Reputation: 23
I am creating an install script where I would like to compare the version of installed default Python with the version I need to have running. Currently here is my code:
#!/bin/bash
PYTHON="$(python -V)"
if [[ "$PYTHON = 'Python 2.7.6' ]]
then echo "Python is installed."
else echo "Python is not installed."
fi
The response I keep getting is that Python is not installed, but that is the output when I type in the command python -V.

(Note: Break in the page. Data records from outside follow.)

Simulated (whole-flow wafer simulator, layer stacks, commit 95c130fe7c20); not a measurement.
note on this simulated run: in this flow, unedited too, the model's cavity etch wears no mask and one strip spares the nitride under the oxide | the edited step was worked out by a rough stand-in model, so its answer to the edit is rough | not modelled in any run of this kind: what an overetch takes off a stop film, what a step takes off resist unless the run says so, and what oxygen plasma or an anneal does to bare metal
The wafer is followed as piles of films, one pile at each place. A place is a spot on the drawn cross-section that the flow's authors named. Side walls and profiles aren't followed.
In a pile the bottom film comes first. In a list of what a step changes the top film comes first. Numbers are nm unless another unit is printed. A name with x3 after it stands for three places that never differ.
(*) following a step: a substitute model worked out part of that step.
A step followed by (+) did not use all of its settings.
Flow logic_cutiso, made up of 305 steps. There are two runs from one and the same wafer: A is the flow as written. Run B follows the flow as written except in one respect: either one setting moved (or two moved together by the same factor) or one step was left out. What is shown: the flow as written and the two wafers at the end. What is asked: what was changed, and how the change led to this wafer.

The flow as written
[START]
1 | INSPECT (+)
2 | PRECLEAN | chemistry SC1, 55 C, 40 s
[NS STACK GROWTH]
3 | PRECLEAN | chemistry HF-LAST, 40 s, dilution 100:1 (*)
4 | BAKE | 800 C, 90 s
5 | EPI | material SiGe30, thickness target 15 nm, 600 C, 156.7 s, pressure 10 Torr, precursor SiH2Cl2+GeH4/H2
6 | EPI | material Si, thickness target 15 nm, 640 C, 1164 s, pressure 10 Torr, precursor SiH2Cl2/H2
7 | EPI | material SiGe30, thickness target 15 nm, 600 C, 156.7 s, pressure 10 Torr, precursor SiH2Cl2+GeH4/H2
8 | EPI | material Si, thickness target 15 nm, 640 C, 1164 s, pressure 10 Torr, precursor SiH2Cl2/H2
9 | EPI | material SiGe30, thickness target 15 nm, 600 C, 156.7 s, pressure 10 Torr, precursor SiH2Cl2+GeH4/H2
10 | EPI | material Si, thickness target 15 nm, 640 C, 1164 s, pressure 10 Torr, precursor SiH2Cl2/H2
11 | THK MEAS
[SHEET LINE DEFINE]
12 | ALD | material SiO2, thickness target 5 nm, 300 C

Any help is greatly appreciated. Thank you in advance.
Upvotes: 2
Views: 2132
Reputation: 22428
You can change your code like this:
#!/bin/bash
PYTHON="$(python -V 2>&1)"
if [[ "$PYTHON" = "Python 2.7.6" ]]; then
echo "Python is installed."
else
echo "Python is not installed."
fi
Upvotes: 0
Reputation: 62369
It seems that when you run python -V
, it prints the version to stderr, not to stdout. So, changing your attempt to capture the output into a variable to this:
PYTHON=$(python -V 2>&1)
should do the trick. Another alternative, which tends to include additional information about build dates, compilers, etc. would be:
python -c 'import sys; print sys.version'
or, as suggested by @chepner:
python -c 'import sys; print sys.version_info'
Both of these would require a little additional parsing to get the specific information you want/need, though.